Earlier this week, our always insecure egomaniacal Twitter-troll-in-chief claimed that he has created “more than 1 million private sector jobs.”
How do you know when Donald Trump is lying? His lips are moving. Trump takes credit for 1 million jobs. Not true: “Official government data from the Labor Department show only 601,000 private sector jobs have been added since January, when Trump took office. Trump is trying to take credit for far more.”
This is yet another example of how Tea-Publicans can’t do math. Trump Budget Based on $2 Trillion Math Error. And this example. Trump’s argument for withdrawing from Paris agreement contains multi-trillion dollar math error.
The Washington Post reports, U.S. job market falls short of expectations in May, adding just 138,000 jobs:
U.S. job growth came in below expectations in May with employers adding just 138,000 jobs while the unemployment rate fell to 4.3 percent, the lowest it has been in more than 16 years, federal economists reported Friday morning.
Economists surveyed by Bloomberg had expected an increase of 180,000 in non-farm payrolls, which would have been in line with average monthly gains seen over the past year.
Steve Benen breaks down the May jobs report. U.S. job growth cools a bit in the spring:
The Bureau of Labor Statistics reported this morning that the U.S. economy added 138,000 jobs in May, an underwhelming total. The unemployment rate, meanwhile, inched lower to 4.3%.
As for the revisions, the totals for March and April were both revised down, and combined they show a net loss of about 66,000 jobs.
What about the president’s claim that we’ve added “more than a million private-sector jobs”? That’s only true if we start fiddling with the definition of “we.” In the four full months Trump has been in office, the U.S. economy, as of this morning’s new data, has added 601,000 private-sector jobs. If we’re generous and add January to the total – Obama was president for two-thirds of the month – the economy’s added 805,000 private-sector jobs.
To get to “more than a million,” Trump would have to claim credit for economic progress that happened before he took office.

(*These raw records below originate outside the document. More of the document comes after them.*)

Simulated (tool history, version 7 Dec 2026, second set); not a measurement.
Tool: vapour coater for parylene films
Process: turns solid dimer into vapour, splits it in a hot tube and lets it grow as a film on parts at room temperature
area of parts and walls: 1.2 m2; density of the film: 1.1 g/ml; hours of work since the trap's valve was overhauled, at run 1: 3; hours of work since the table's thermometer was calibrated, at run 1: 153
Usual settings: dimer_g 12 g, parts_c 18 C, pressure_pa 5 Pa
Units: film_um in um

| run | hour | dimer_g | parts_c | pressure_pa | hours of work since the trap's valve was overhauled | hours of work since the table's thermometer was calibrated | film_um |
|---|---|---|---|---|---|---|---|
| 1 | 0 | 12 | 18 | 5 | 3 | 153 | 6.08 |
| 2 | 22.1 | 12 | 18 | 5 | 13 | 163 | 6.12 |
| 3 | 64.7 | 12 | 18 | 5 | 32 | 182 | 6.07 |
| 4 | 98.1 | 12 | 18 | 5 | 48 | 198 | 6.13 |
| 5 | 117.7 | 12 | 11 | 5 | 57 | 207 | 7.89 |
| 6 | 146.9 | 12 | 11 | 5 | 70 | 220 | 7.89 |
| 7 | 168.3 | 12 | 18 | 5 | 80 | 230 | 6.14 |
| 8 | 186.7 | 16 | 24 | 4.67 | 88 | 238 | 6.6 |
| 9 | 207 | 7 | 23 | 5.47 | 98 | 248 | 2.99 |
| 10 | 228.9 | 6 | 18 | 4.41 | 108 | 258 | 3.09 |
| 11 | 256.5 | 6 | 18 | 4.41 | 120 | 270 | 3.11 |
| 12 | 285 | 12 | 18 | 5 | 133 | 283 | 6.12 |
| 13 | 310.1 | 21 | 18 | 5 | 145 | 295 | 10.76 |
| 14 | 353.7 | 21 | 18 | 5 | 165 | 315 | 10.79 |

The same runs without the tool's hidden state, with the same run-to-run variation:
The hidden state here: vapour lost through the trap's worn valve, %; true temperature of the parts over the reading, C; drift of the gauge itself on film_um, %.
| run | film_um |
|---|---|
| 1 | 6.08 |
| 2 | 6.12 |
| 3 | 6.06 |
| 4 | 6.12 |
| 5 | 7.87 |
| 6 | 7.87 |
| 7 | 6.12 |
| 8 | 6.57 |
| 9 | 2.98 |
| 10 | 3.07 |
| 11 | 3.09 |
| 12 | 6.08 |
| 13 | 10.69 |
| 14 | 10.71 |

Above you’ll find the chart I run every month, showing monthly job losses since the start of the Great Recession. The image makes a distinction – red columns point to monthly job totals under the Bush and Trump administrations, while blue columns point to job totals under the Obama administration.
Here’s another chart, this one showing monthly job losses/gains in just the private sector since the start of the Great Recession.
Neil Irwin writes at The Upshot for the New York Times, We May Be Closer to Full Employment Than It Seemed. That’s Bad News.
The May job numbers raise a depressing possibility: that this is as good as it will get for the United States labor market.
At first glance, the new numbers seem like a bit of a mystery. The unemployment rate fell to a 16-year low, yet job creation slowed and the number of people who are neither working nor looking for work rose. But the data aren’t really inconsistent. Rather, they point to a job market that is pretty close to full employment — where workers who want a job can find one fairly easily, but low unemployment isn’t pulling workers into the labor force en masse.
The big headline is a drop in the unemployment rate to 4.3 percent. That’s lower than it ever fell during the mid-2000s expansion, and you now have to go back to 2001 to find a moment as good. But the details of why the rate fell in May are terrible; the unemployment rate dropped for all the wrong reasons.
Instead of a decrease because more people are employed, the number of people who reported themselves as having a job actually dropped by 233,000. Meanwhile, the number of people not in the labor force at all — neither working nor actively looking for work — soared by 608,000.
Those are volatile numbers, and any one month probably doesn’t mean much. But over a longer horizon, the trend is still looking pretty soft. The great weak spot in the labor market in the last few years has been labor market participation — fewer adults have sought work at all, so they are not working but do not count as unemployed.
And while there had seemed to be some progress earlier in the year, the labor force participation rate is now only a tick above where it was a year ago. A rate rise from 62.6 percent to 62.7 percent over the course of an entire year is not much of an improvement.
This may be part of the explanantion for labor force participation. Steady Jobs, With Pay and Hours That Are Anything But:
[M]ore and more employees across a growing range of industries find the number of hours they work is swinging giddily from week to week — bringing chaos not only to family scheduling, but also to family finances.
And a new wave of research shows that the main culprit is not the so-called gig economy, but shifting pay within the same job.
This volatility helps unravel a persistent puzzle: why a below-average jobless rate — 4.4 percent in April — is still producing an above-average level of economic anxiety. Turbulence has replaced the traditional American narrative of steady financial progress over a lifetime.
“Since the 1970s, steady work that pays a predictable and living wage has become increasingly difficult to find,” said Jonathan Morduch, a director of the U.S. Financial Diaries project, an in-depth study of 235 low- and moderate-income households. “This shift has left many more families vulnerable to income volatility.”
* * *
Stability is worth a lot to workers. On average, employees are willing to give up a fifth of their weekly wage to avoid a schedule set by an employer on a week’s notice, according to a field experiment where workers were offered a range of alternative hours at different pay levels.
“That is totally the story,” said Mr. Morduch, who watched household incomes in his study rise and fall. “And that instability and insecurity are increasingly a part of middle-class life, too.”
* * *
Monthly expenses can pendulum as much as income, but the two do not necessarily move in tandem. An analysis of 250,000 bank accounts by the JPMorgan Chase Institute, a nonprofit research arm of the bank, found that roughly 80 percent of households had an insufficient cash buffer to manage the mismatch between income and expenses in a given month.
Few people can comfortably ride out the inevitable financial bronco ride. “Only households that earn $105,000 or more a year are secure against the volatility they are exposed to,” said Diana Farrell, the institute’s president and chief executive. “It’s not just about the unemployed or the poor.”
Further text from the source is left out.